The Book of Jobs | The Great Debate:
Working at Foxconn is nothing like that. Surveillance cameras are ubiquitous; “military” protocols the sneaker factories abolished in the early nineties govern every little process; countless rules seem intended purely to subjugate; and security guards are friends with no one, as Sun Danyong learned when an iPhone prototype in his car went missing in the summer of 2009. Foxconn security searched, interrogated, and tortured Sun in episodes he described bitterly to friends. The more he thought about it, the angrier he became.
So he jumped out of his 12th-story window to protest the perverse pathology that values inanimate objects over the humans that make them. Nowhere in his final text messages or chat transcripts did he mention long hours or low wages. The first news reports focused on Foxconn’s draconian confidentiality and non-compete agreements; in ensuing interviews with the Hong Kong labor rights organization Students & Scholars Against Corporate Misbehaviour (SACOM), workers focused mostly on military training, standing, and other practices they described as “nonsense.”
But the nonsense works better closer to home. Excerpts of Adam Lashinsky’s new exploration of Apple’s vaunted “culture of collaboration,” Inside Apple: How America’s Most Admired–And Secretive–Company Really Works, detail a policy prohibiting employees from talking to one another about any topic about which both parties have not yet been officially “disclosed” — Distortionspeak for “cleared to discuss” — by a higher authority.

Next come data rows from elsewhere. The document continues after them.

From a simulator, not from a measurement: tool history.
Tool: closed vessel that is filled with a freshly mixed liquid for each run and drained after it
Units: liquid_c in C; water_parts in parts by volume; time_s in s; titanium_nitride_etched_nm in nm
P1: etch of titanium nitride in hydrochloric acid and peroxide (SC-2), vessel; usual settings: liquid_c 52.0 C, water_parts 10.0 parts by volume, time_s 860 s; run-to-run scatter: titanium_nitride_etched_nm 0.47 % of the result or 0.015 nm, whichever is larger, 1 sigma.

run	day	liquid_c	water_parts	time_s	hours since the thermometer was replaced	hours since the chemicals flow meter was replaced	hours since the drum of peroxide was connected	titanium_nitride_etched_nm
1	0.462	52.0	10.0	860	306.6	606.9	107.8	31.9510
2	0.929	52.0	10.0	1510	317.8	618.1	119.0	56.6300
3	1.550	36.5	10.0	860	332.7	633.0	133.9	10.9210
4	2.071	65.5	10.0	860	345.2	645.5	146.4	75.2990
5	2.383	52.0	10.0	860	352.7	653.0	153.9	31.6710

To be clear: Enforcing such a policy at a company that prides itself on collaboration is pretty much the textbook definition of “Orwellian.” It is also good for shareholder value and a practice that has stood the test of time: Forbidding workers from talking to one another keeps wages down, especially when senior management has struck deals with its rivals (as Apple allegedly did) agreeing to refrain from poaching one another’s talent.